Christian Insecurity: The Search for the Historical Jesus

Hermann Samuel Reimarus (d. 1768) may have been the first to seriously approach Jesus from a non-theological position. His book, An apology for, or some words in defense of, reasoning worshipers of God launched what would become a multi-century quest to establish Jesus as a man among men. Another early effort to view Jesus beyond gospel portrayals was Thomas Jefferson, third president of the United States. In his, The Life and Morals of Jesus of Nazareth (1819). Jefferson admires Jesus for his ethics while dismissing the miracles as embellishments added by the gospel authors. Such early efforts occurring on two continents provides a glimpse into the early effort to separate “Jesus” from myth. 
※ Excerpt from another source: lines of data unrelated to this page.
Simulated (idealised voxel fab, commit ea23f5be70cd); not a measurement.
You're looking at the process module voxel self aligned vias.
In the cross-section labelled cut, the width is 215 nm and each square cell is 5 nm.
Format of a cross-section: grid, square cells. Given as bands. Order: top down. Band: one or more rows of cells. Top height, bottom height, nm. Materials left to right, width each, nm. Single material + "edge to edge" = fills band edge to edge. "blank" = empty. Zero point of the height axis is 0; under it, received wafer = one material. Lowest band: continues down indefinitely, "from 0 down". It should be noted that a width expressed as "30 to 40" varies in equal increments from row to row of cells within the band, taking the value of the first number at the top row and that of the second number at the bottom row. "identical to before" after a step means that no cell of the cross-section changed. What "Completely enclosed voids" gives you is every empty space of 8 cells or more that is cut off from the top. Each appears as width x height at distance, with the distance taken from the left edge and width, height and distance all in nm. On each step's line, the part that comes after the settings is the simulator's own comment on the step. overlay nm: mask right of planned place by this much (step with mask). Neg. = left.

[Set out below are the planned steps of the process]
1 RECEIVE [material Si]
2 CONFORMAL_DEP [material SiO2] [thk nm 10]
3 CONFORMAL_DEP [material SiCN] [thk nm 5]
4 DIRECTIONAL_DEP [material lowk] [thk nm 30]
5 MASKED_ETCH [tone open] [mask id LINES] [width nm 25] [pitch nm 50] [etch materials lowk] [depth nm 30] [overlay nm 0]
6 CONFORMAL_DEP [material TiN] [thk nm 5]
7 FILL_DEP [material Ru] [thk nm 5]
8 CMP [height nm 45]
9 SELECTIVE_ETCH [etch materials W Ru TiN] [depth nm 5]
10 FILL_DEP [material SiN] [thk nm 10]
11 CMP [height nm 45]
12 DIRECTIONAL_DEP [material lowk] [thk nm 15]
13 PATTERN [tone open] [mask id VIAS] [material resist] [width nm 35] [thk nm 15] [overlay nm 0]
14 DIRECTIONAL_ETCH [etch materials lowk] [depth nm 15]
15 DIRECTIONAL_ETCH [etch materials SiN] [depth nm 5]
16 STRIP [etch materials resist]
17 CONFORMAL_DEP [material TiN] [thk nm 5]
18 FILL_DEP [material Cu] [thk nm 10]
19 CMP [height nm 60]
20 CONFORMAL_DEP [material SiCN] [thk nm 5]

In 1906 Albert Schweitzer wrote his ground-breaking Von Reimarus zu Wrede. In English translation the book title was The Quest for the Historical Jesus. The title soon became the umbrella for scholars dedicated to discover evidence for the man Jesus in first century Judea. But beyond describing life and society in first century Judea and Rome Quest scholarship has failed to arrive provide any evidence to support a historical Jesus able to satisfy scientific scrutiny. Which might make sense if Jesus was just that “itinerant rabbi” described by John Dominick Crossan in his The Historical Jesus: The Life of a Mediterranean Jewish Peasant. But Jesus described in scripture was well-known in Judea. His greeting by multitudes as he approached Jerusalem; his trial before the Sanhedrin, by Rome’s Governor himself describe Jesus as anything but anonymous. 

How then explain his absence from sources outside scripture, from the historical record? 

The “Search” (Quest) falls generally into three (some prefer five) stages with Reimarus’ “rational” method describing the first and Schweitzer’s “Quest” inspiring the second. For our purposes I suggest the still functioning Jesus Seminar as representing the beginning of the third stage. But there has always existed another stream whose focus is that Jesus of scripture is mythic, that the Christ figure is instead an adaptation of Paganism’s man-god. 

The argument against a “historical” Jesus revolves around the near identity between the Pauline/gospels Jesus and the figure of Osiris-Dionysus of the Mystery religions which dominated the Roman Empire at the time. Osiris was an Egyptian god who first appears in carvings in tombs beginning approximately 2500 years before Jesus. Dionysus (or Bacchus) is Osiris’ Greek representation and first appears around a thousand years later, about 1500 years before Jesus. 

Following is from The Jesus Mysteries by Timothy Freke and Peter Gandy: 

“Osiris-Dionysus is God made flesh, the savior and “Son of God.” 

“His father is God and his mother is a mortal virgin. 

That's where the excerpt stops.